How Green is Your Data?

Earth Day is the time of year when everywhere you turn it’s green. The newspaper, radio, and of course TV: several broadcasting networks are featuring special green-themed logos and programming.

So it shouldn’t have been a surprise to see thousands of “green” consumers at this year’s Go Green Expo in NYC. I had the pleasure of speaking at the conference on Saturday about Dell’s green IT strategy. While I'm usually I’m talking to CIOs and business executives about the importance of being green, this conference provided me with an opportunity to connect with another important group—data center end-users or consumers. Besides, it’s not everyday I get to follow Mariel Hemmingway or present before Nigel Barker.

Given today’s digital lifestyle, more and more consumers are becoming concerned about where their data comes from. When they access e-mail, download a video or share photos they want to utilize the greenest technology or systems. Many now realize that a simple Internet search could access a server database say in China, affecting the carbon emissions in that country. Consumers understand that someone has to power all the sheep throwing on Facebook and know that it’s better for the planet if it’s powered by green servers. The energy efficiency of our data centers is no longer just a business challenge, it’s a global, widespread issue affecting everyone. This was one of the topics I discussed during my keynote and it seemed to resonate well with the audience.

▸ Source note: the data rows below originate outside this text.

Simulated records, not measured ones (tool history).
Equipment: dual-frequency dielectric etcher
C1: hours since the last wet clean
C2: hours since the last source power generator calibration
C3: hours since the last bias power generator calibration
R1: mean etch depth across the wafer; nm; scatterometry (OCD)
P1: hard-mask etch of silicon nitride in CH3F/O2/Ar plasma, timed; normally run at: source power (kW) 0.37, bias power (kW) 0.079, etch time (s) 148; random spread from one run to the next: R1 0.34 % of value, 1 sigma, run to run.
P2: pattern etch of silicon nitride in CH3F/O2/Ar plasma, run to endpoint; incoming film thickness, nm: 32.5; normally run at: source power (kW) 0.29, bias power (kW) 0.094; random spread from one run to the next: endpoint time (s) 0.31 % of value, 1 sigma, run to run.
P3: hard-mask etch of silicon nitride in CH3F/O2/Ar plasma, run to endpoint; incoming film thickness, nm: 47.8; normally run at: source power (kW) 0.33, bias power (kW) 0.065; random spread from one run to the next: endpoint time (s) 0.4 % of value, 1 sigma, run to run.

So my green data center crusade continues. This week I’m in Washington D.C. with Paul Bell, president of Dell’s Global Public-Sector, talking to federal-agency leaders and policymakers about energy-efficient IT.

I, along with others at Dell, continue to spread the word about the energy efficiency of our products, our efforts to be the greenest technology company on the planet and how we’re helping customers meet their environmental goals.